Documenting Violence in the ‘Hood’
Claflin University student receives coveted Sundance award for short film
By Lelita Cannon

Eighteen-year-old Daniel Howard received the phone call of a lifetime in December. It was a delegate from the Sundance Film Festival. The representative told him that his film, “Bullets in the Hood: A Bed-Stuy Story,” which he directed and produced with his friend Terrence Fisher, 19, had been nominated and chosen. They had made history. They became the youngest Black filmmakers to earn a coveted Sundance award. 

The pervasiveness of gun violence in Howard and Fisher’s New York neighborhood inspired them to film the documentary. Fisher’s brother was shot in the head, and between Howard and Fisher, they lost 10 friends to gun violence. For “Bullets in the Hood,” the two young filmmakers interviewed teens around New York’s Bed-Stuy neighborhood about their thoughts on gun violence. As they were filming, Fisher lost his eighth friend, Timothy Stansbury, who was shot and killed in the stairway leading up to the roof of his apartment building by a police officer in January 2004. Stansbury’s death prompted Howard and Fisher to include the fatal incident in their film. They began chronicling the emotional impact of the young man’s death on his family and community.
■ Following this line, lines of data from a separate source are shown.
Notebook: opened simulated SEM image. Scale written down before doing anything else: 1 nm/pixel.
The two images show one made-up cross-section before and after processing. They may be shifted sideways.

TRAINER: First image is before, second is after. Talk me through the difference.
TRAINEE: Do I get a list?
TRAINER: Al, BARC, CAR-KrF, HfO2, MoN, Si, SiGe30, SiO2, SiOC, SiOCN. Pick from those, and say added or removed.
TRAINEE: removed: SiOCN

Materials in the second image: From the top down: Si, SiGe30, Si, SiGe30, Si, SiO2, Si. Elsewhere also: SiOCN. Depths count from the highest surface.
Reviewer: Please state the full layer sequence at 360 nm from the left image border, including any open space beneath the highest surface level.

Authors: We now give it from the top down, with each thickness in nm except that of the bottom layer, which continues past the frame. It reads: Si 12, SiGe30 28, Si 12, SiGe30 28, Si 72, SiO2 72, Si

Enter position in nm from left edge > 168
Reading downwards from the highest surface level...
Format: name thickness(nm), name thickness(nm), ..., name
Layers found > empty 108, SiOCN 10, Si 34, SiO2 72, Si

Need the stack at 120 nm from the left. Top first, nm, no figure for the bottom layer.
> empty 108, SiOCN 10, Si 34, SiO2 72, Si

Howard, a mass communications major in his second semester at Claflin University in South Carolina, attended the 2005 Sundance Film Festival in Park City, Utah, in January. Although he enjoyed meeting other filmmakers, celebrities and basking in the glow of his most recent achievement, Howard says what he enjoyed most was having people view his film.

“It showed them what my neighborhood (is) about and basically, what me as a teen and millions of other teens around the country go through every day,” Howard says. “I’m just glad that people are able to finally understand. (People) shouldn’t stereotype us. We’re not trying to be gangster; we’re just trying to survive.”

It was through a community organization that Howard got his start in filmmaking. When he was 16 and still living in New York, he joined Downtown Community Television Center (DCTV), a nonprofit media center that broadcasts public television shows, but also offers filmmaking, editing and lighting classes to residents of the community. PRO-TV, a division of DCTV, teaches inner-city youth how to produce documentaries. It was through this program that Howard was able to study the art of documentary filmmaking for approximately three years.

Jon Alpert and Mami Kuwano, executive producers at DCTV in New York, believed Howard and Fisher’s documentary had a chance at winning a Sundance award and persuaded the young men to submit it. It was not long before the young filmmakers got the call notifying them that their work was selected and that they received an award in the category of Special Recognition in Short Filmmaking.

Howard’s early exposure to filmmaking has paid off. Though the Sundance award has garnered him national and international recognition, it is not the only film for which he has been recognized.

His first film, a biographical documentary titled “State of Mind: Living in the Projects,” won a National Student Emmy and Best Young Filmmaker Award at the Hamptons International Film Festival. “State of Mind” chronicled his own experience living in the projects of New York, where he tried to remain positive and focused.

His second film, “Jai-Yen: Cool Heart,” received an honorable mention at the National Student Emmys and also received a Best Documentary award at the Hamptons International Film Festival. For “Jai-Yen,” Howard visited Laos for 42 days on an international assignment. For this cross-cultural documentary, he compared his New York inner-city neighborhood with an urban community in Laos.

Howard’s passion for filmmaking is evident to those who have spent time with him.

“I just like the fact that I’m able to relate somebody’s heartbreak to a lot of people, so people will have empathy for that person, so people will understand what that person goes through,” Howard says.

He is contemplating his next cinematic undertaking —  perhaps a film on Black fraternities and sororities in the South or a documentary involving a prison inmate who was unjustly sentenced. He is also working on another project that he must keep under wraps at the moment.

Although Howard is unsure about what exactly his next project will entail, he is sure about this:

“I made history. The fact that this film made it to Sundance was a big step for youth filmmaking,” Howard says. “We’re trying to show people where we live, what we do, what the youth think about the world. Hollywood better look out.”